Monday, November 08, 2010

Carson Interview at EcoClub


Anonymous P.M.Lawrence said...

In that interview, you stated:-

"And when it comes to warring city-states and the like, economic decentralization will be a mitigating factor. The economy will be so dispersed that there won't be any targets lucrative enough to justify the cost of conquest. And in general, I think technology is favoring the defensive so heavily over the offensive that the cost of bothering other people and making trouble will just be prohibitive compared to minding your own business and trading peacefully with them."

Actually, that's not how it usually worked. Rather, raiding made economic sense - particularly for people like the Vikings and later European colonialists such as the Dutch in the East Indies, who used it as an option in a mixed strategy of "raid and trade", using whichever was most convenient. Once attrition had worked enough, incremental conquests, settlement or even being invited to form a buffer became cheap, e.g. for the Vikings in northern England and Normandy, the Ottoman Turks, and the Spanish Reconquista.

The Mises site recently covered Franz Oppenheimer's insights into conquest and state formation, many of which are largely sound (but see also the qualifying material I bring out in my comments there). With all that, conquest remains quite realistic for at least some cases, even with the values of the parameters you have in mind.

"We've probably already passed Peak Oil several years ago, and are within a decade of Peak Coal, which means we're probably very close to Peak Fossil Fuel".

Actually, projections show that peak natural gas is still decades off, and peak coal is on the order of centuries off.

"Resource waste and pollution are the result of state privileges and subsidies to extracting industries, to artificially cheap transportation, etc."

While those make things worse, this is one area in which harmful externalities arise naturally as well as being artificially created like that (as against which, there are some positive externalities, mostly network externalities, so it is quite possible for the interventions to be deliberately or inadvertently helpful - depending on circumstances).

"f you look at the voluntary welfare state of worker mutuals in the nineteenth century, as described by E.P. Thompson and Pyotr Kropotkin, it was an amazing piece of work. If the workers participating in it hadn't been robbed by the Enclosures and other land thefts, subjected to totalitarian controls on their powers to organize by the Combination Acts and Laws of Settlement, etc., imagine what they could have done without the state!"

That makes it sound as though the constraints were applied after the mutual attempts, and possibly in response to them. In fact, most (not all) of the mutual attempts came later.

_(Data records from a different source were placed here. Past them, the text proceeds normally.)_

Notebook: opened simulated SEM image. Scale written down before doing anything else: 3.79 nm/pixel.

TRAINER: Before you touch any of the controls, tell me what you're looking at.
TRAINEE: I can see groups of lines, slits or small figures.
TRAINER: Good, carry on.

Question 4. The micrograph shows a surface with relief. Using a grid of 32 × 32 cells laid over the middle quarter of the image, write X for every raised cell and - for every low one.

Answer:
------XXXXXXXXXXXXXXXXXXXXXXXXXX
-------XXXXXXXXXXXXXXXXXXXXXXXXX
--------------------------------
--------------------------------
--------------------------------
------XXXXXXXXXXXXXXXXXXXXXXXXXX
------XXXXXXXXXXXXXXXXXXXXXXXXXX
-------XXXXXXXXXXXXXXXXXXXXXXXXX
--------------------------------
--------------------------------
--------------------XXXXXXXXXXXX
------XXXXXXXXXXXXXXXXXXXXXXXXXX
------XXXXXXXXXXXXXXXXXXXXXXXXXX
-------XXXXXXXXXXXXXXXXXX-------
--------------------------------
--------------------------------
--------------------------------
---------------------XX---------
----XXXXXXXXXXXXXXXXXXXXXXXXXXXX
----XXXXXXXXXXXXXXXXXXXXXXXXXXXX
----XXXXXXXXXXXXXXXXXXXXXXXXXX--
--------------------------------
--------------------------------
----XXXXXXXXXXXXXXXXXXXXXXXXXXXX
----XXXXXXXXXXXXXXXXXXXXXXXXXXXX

I'd have posted at the interview site, but I don't like registering for such places. Feel free to repost this there or link to this from there.

November 08, 2010 5:07 PM  
Anonymous Roderick T. Long said...

In general, if subsidies to centralized, high-capacity, long-distance transportation networks are removed, I would expect the overall cost of transportation to rise, and the amount consumed to fall.

In the case of international travel, though, we need to consider not only subsidies but added costs, including everything from TSA security to passports/visas/customs; those costs would fall. And even if overall costs might rise, it doesn't follow that amount consumed would fall, since real incomes would rise in a freed market as well. (Certainly whenever my own real income increases, not just the amount but the proportion I spend on international travel increases.)

November 09, 2010 9:18 AM  
Blogger Kevin Carson said...

PML: Thanks for the material re conquest.

Re Peak Coal, I've seen evidence it's a lot closer than that. In countries where coal reserves have been reestimated since the 1990s, there's been a radical downward revision. I think it's pretty likely we're a few years away from the maximum rate of extraction.

Re the mutual welfare state, the implication that it came into existence before the state started interfering was the furthest thing from my mind. What I meant to say is that it would have been even more effective if it had been free to develop with a full range of resources, instead of having to develop simultaneously with state-backed capitalist exploitation.

Roderick: There would probably be some shift, but there's so much low-hanging fruit to be eliminated if it were funded on a cost basis (e.g. especially replacing most business travel with teleconferencing, a much higher rate of telecommuting, etc.) that I doubt individual travel would compensate for it.